Monday, 3 January 2011

String Searching – The Knuth-Morris-Pratt Algorithm

We’ve seen how to do the naive approach towards pattern matching. So what about other algorithms that are much more better at doing this task? This is the Knuth-Morris-Pratt (KMP) algorithm for pattern matching.

 

The Problem

The problem that we are trying to deal with, is of course, exactly the same as the naive problem. Given some pattern p, does it exist in some string s.

 

Quick Example

Let’s say we have the following string and pattern,

  • s = “abra abracad abracadabra”
  • p = “abracadabra”

Now if this were the naive approach, we would need quite a lot of comparisons – 154 to be exact! Before we start, it would be best to note that we’ll be using zero-based arrays for this. So since s is really an array of characters, then s[0] would be referencing to the character ‘a’, and p[2] would be the character ‘r’.

We also need two more variables, name i and j. Here i will be the indexes into p, and j will be the indexes into s. Now, let’s start off with the first match-up,

  • j = 012345678901234567890123
  • s = abra abracad abracadabra
  • p = abracadabra
  • i = 01234567890

Here we can see that p[0] and s[0] are equal, but then we reach s[4] and p[4]. Here we have a space character and the character ‘c’. Clearly they don’t match up. So what we need to do now is slide the pattern along. But this is the part that isn’t like the naive approach. Instead of sliding the pattern across by one, we slide the pattern across by a special value. You see, behind the scenes there is in fact a table T. We’ll get to this later, but for now all you need to know is that we slide the pattern across to j=3 and reset i=0.

We get the value of i=3 from j = j+i-T[i] = 0+4–1 = 3. In this equation, j=0 because if you remember, j will be the starting point. j=4 because this is the point of failure – the position in p where we found our mismatch. And T[i]=1 because, well we’ll come to this later, for now take my word for it.
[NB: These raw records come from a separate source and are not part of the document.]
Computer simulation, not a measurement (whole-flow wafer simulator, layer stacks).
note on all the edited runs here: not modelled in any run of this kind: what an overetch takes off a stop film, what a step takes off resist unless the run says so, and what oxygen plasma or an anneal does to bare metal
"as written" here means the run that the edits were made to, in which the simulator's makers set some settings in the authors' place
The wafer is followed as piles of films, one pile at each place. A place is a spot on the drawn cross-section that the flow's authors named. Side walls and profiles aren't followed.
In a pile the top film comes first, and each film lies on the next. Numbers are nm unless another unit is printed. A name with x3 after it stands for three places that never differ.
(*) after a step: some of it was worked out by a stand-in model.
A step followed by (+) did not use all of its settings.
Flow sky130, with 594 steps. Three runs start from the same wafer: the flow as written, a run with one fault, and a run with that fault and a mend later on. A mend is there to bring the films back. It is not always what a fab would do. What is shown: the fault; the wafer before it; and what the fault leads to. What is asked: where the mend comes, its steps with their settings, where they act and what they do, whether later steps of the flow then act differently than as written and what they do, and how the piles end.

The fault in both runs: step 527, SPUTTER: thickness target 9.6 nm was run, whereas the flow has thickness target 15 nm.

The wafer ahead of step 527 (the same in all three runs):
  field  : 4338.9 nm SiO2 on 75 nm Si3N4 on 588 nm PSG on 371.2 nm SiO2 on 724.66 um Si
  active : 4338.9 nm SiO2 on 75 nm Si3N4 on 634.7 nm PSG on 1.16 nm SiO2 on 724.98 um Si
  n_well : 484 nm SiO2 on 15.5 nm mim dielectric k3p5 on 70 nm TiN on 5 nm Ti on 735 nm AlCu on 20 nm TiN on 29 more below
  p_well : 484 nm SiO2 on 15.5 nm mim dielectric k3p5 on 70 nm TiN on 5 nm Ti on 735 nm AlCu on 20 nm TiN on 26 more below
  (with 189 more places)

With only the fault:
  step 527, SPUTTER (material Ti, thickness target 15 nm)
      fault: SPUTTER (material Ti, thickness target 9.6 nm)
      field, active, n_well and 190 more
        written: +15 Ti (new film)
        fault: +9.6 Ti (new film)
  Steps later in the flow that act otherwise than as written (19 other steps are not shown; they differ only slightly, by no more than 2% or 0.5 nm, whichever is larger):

With these new values, we can now slide the pattern along:

  • j = 012345678901234567890123
  • s = abra abracad abracadabra
  • p =    abracadabra
  • i =    01234567890

Now we see that we find a mismatch at s[4] and p[1]. This is we slide the pattern along to j=4. If you wish to know why, it’s because j=3 and i=1 (which should be obvious) and T[i]=0, sticking them into that equation gives

j = j+i-T[i] = 3+1–0 = 4

Instead of drawing out all of the possible combinations, let’s jump ahead to:

  • j = 012345678901234567890123
  • s = abra abracad abracadabra
  • p =      abracadabra
  • i =      01234567890

Now this should be better to show off why this algorithm is better than the naive approach. Here we compare the characters again, and fail at s[12] and p[7]. But because of the way the algorithm works, we slide the pattern across by a huge amount,

  • j = 012345678901234567890123
  • s = abra abracad abracadabra
  • p =              abracadabra
  • i =              01234567890

I have actually skipped one step here, where we compare s[12] and p[0]. But as you can see the next step succeeds, and we find a match at j=13!

What’s more amazing is that we have only made 28 comparisons! A lot better than the naive approaches 154.

 

So what’s this T table then!?

Well we had to get to this part sooner or later, so we may as well explain this now. Besides the obvious as to why KMP differs from the naive approach, there is another reason. You see, the KMP algorithm has a pre-processing stage, that is, that it does (or rather creates) something from the given pattern before the algorithm even starts searching for the pattern.

This pre-processing stage is the T table, and this is what it looked like for the above pattern:

i 0 1 2 3 4 5 6 7 8 9 10
p[i] a b r a c a d a b r a
T[i] -1 0 0 0 1 0 1 0 1 2 3

Now this may look rather complex, but it really isn’t that hard to understand. First things first, the values of T[0] and T[1] are always fixed, they never change. Therefore, T[0]=-1 and T[1]=0 all of the time. This means that the main program begins from i=2. There is also another variable that we need to use, and we shall call this variable sub, with initial value of sub=0.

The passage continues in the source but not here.